THanks Jarek Jarcec Cecho for your review and comments.
I initially had the database separately, but the hcatalog team thought it made more sense to have them together (as they process tables with that format). But adding a database column should not be difficult if we need to make it more compliant.
It is true that schema inference is a great feature. I thought of adding it in a follow on JIRA with some additional constructs such that we still give the user storage type independence if they so desire. For example if they want all their tables to be whatever they choose (and supported by HCatalog) as the default and pre-create tables if specific output file type is desired. I will create a SUB task and get it in this task itself.
The main issue with not supporting hive-drop-delims is that string columns with embedded delimiter chars and using delimited text format will have the fidelity issues that the current users have. I considered that but was not sure if it was worth the extra processing for all output types. I wanted to sqoop code to be agnostic of the storage format (so not worry about querying the metadata on the storage info), and users still have the option of using the current hive import to deal with that case if it is so desired which is well understood.
Direct option does not deal with sqoop record type, so we have to come up with a HCat implementation for each connection manager based on its input/output row formats after parsing it. For example, in the case of Netezza direct mode, Sqoop ORM scheme is not involved so we don't even generate the jar files. I think the existing Hive import mechanism can be used where applicable (not sure if it works with all connection managers, but since the output is text format, the existing hive import support should help with that). As you know, HCatalog uses hive metastore, so such tables are also available to HCatalog users.

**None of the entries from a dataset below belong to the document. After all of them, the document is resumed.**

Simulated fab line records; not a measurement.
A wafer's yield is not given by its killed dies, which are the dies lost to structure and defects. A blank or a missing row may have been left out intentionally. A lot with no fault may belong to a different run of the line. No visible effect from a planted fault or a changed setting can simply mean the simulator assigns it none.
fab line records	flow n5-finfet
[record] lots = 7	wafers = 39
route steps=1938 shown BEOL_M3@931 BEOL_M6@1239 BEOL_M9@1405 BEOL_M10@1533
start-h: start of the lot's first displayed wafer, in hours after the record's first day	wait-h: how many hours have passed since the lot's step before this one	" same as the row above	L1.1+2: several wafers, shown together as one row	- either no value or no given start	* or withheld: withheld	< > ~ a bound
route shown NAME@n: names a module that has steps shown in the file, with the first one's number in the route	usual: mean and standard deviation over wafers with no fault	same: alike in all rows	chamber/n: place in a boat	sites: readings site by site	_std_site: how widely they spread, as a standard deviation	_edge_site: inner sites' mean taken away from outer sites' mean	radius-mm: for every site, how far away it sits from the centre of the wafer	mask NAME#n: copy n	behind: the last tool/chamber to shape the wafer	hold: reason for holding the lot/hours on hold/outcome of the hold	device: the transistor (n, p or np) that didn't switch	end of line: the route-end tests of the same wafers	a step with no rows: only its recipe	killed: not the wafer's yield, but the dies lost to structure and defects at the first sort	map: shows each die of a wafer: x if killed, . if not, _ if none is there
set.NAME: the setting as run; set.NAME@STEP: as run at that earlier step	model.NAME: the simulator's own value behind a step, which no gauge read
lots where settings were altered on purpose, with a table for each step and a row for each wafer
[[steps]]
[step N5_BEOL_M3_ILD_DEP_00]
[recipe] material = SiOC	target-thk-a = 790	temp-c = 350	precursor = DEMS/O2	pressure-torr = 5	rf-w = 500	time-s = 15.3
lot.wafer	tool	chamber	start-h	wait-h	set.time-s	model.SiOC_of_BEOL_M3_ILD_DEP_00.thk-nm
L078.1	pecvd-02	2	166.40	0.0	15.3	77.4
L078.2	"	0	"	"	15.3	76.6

Regarding running as part of the normal test suite, I totally understand. I also did not want it to be a manual test. If you look at the test utils, I use a mini cluster like MR job to do the loading into HCatalog and reading off HCatalog. HCatalog does not have a HCatalogMiniCluster (for unit testing). When I first tried to run everything in local mode (which is supported), then the hive tests failed (because we depend on lack of some classes to distinguish between hive external cli or in process invocation). That is why I had to exclude some of the Hive classes from the dependencies to make it run all unit tests. Let me see if there is a way to accommodate both use cases (by introducing additional test parameters to force external Hive CLI usage that uses the mock Hive utils that we have in the unit test framework) and still get HCatalog run as part of the unit tests.